This isn't a sales pitch even though I will benefit if you buy it. It's just that the information from amazon.com is so sparse that I think anyone potentially interested should know more before deciding whether or not to part with their hard-earned.
"The Most Dangerous Game" is obviously the engine pulling this train, and in my opinion, it's one of the outstanding action-adventure films from the early 1930s. Although it is often thought of as a place-holder for "King Kong," having been made on many of the same sets with many of the same cast and crew, it's a very notable achievement on its own. It has been available on a nice DVD from Criterion, as well as on public domain editions usually bootlegged from Criterion's copy; but the beautiful quality of Flicker Alley's Blu-Ray is likely to amaze you. We started with the original 35mm studio fine grain master, and the HD transfer was then restored from the original Radio Pictures tower to the end; not to the point where it no longer looks like it originated on nitrate film, but to the standard of a new 35mm print of the period. The sound was restored at Diapason sound services in Paris, and it came out so beautifully that they now use it as a before-and-after demonstration of what they are able to do. There is a new audio essay by Rick Jewell, author of "RKO Radio Pictures: A Titan Is Born" (University of California Press, 2012) which is packed with interesting information delivered in a comfortable, conversational style.

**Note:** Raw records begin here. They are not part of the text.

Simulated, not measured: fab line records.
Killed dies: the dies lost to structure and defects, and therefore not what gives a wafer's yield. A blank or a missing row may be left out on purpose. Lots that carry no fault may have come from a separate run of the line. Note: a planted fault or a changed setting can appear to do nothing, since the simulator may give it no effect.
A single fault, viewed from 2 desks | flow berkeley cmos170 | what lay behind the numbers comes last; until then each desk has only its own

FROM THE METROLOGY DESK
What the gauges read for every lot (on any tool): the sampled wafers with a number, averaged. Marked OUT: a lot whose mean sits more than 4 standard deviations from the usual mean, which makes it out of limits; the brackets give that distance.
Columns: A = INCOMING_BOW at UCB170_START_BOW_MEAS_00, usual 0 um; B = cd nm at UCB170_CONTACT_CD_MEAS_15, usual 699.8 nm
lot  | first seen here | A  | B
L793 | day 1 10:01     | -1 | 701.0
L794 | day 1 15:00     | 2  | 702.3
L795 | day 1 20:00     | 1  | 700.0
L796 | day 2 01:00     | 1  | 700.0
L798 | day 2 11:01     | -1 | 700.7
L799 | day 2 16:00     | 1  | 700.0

"Gow" is more an oddity than it is a polished film. It's the 1931 synthesis of four silent films based upon footage photographed between 1920 and 1922 in Samoa, Fiji, the Andaman Islands, the Solomon Islands and the New Hebrides; it was later retitled "Cannibal Island" and distributed as an exploitation film into the 1950s. Although the film was produced by a wealthy adventurer, Captain Salisbury, much of it was photographed by Merian C. Cooper and Ernest B. Schoedsack, who were responsible for "The Most Dangerous Game" and "King Kong," and before that, for the silent documentary "Grass" and the story/documentary film "Chang." "Gow" is the seed of their filmmaking ethic: distant, difficult, and dangerous. The island people of "King Kong" owe quite a lot to the Melanesians that Cooper and Schoedsack observed with Salisbury. The 1931 version has a cringe-inducing commentary by another member of the Salisbury expedition, that we have offset by a really wonderful audio essay by Matthew Spriggs, Professor of Anthropology and Archaeology at the National University of Australia and author of "The Island Melanesians." Spriggs regards "Gow" as a treasure chest of long-gone peoples and practices and in contrast to the patronizing narration of 80+ years ago, he explains what it is we're really seeing. Salisbury's footage was processed in a small laboratory on board his yacht and although our HD transfer is from the original 35mm fine grain master, for the most part the image quality falls short of the best standards even of 1920; so "Gow" hardly benefits from the superior definition of Blu-Ray. Despite its technical deficiencies, it is fascinating; and yes, you really do see cannibals although they are not eating missionaries in these pictures.